The ambitious plans for a Sussex Bay Marine Park and overwhelming support for kelp restoration are clear examples of how Adur & Worthing Councils are delivering on the Climate Assembly recommendations.
Last year, a representative group of more than 40 Adur and Worthing residents were randomly selected and brought together by the Councils, to identify ways to work together to tackle climate change and support our places to thrive.
Supporting the restoration of kelp off our local coast was one of 18 Adur & Worthing Climate Assembly recommendations, which were noted and approved by senior councillors earlier this year.
Now that work and the restoration of the kelp forest is a focus of the latest SustainableAW magazine produced by Councils to showcase efforts by officers and the wider community to introduce climate change tackling measures in our places.
The Assembly recommendation on kelp fell into the wider theme of green spaces and biodiversity, which also includes recommendations on rewilding parks and open spaces and increasing local community food growing.
As previously reported, the Councils are set to become the first local authorities in the UK to lease the seabed off their coast from the Queen, in a pioneering project to invest in climate change measures and restore marine habitat.
Plans for a Sussex Bay Marine Park along the entire county coast, east and west, would protect vital marine life, restore estuary habitat and even create a destination for eco tourism.

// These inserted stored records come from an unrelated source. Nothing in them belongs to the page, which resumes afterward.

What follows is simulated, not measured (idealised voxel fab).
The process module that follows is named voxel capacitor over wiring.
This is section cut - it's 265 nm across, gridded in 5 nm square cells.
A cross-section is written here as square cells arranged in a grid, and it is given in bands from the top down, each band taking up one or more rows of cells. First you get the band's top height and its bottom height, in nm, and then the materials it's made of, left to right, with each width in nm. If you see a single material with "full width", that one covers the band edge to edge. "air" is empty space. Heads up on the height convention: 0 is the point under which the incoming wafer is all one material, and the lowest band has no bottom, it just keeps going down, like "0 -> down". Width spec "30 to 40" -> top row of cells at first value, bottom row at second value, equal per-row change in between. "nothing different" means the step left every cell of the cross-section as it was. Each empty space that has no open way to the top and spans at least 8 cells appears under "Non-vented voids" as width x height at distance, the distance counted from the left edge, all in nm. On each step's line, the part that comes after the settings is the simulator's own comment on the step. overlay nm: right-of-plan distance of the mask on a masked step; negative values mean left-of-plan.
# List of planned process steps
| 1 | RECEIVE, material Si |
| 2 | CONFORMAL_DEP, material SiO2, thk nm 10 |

The move will support the restoration of natural kelp, of which there are three smaller species on the Sussex coast. All of them are ecosystem engineers, which provides food, shelter and crucial habitats for marine life, including juvenile fish.
If fully restored a kelp forest off the Sussex Coast could capture the carbon emissions equivalent to 66 million miles driven in a family diesel or the carbon emissions of 7,235 homes.